The immediate prospects for its passage aren’t good, since both Sen. Tom Harkin (D., Iowa), chairman of the Agriculture Committee, and the White House are against adding AgJOBS to the farm bill — not because they’re against amnesty (Harkin has a grade of D from
Americans for Better Immigration), but because it might hold up all the goodies they want to pass out. Or, in the
polite formulation of the acting Agriculture Secretary, “The farm bill should be more limited in scope.”
Whatever chance the bill might have this week comes from the belief on the part of many lawmakers (and voters) in the claims of agribusiness lobbyists, about the pressing need for a continuous flow of foreign peasants to pick vegetables. The most sweeping
claim was from lobbyist Sharon Hughes: “We are either going to have our food produced by foreign workers here in the United States, or the farming process will move to foreign countries.”
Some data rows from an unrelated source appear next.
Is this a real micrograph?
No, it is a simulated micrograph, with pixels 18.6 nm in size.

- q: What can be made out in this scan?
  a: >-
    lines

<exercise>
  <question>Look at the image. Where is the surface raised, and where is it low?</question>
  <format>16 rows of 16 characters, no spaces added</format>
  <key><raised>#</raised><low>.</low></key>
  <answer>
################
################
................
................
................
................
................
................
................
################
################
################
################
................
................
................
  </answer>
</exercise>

The lobbyists’ “crops are rotting in the fields” story line has been repeated often and with little to back it up. This is one of those
stories into which reporters buy so wholeheartedly, that they find no reason to actually check it out — like church burnings, or “
Jeningrad.” The
New York Times, of course, is the gold standard for this sort of
thing, though it’s quite widespread (
here and
here are two examples picked at random).
Since only two percent of Americans still work in agriculture, many of the rest of us fall for this baloney. The research in this area, however, paints a very different picture. In a new
paper, published by my Center for Immigration Studies, agricultural economist
Philip Martin of the University of California, Davis, finds “little evidence” to support claims of a labor shortage on America’s farms.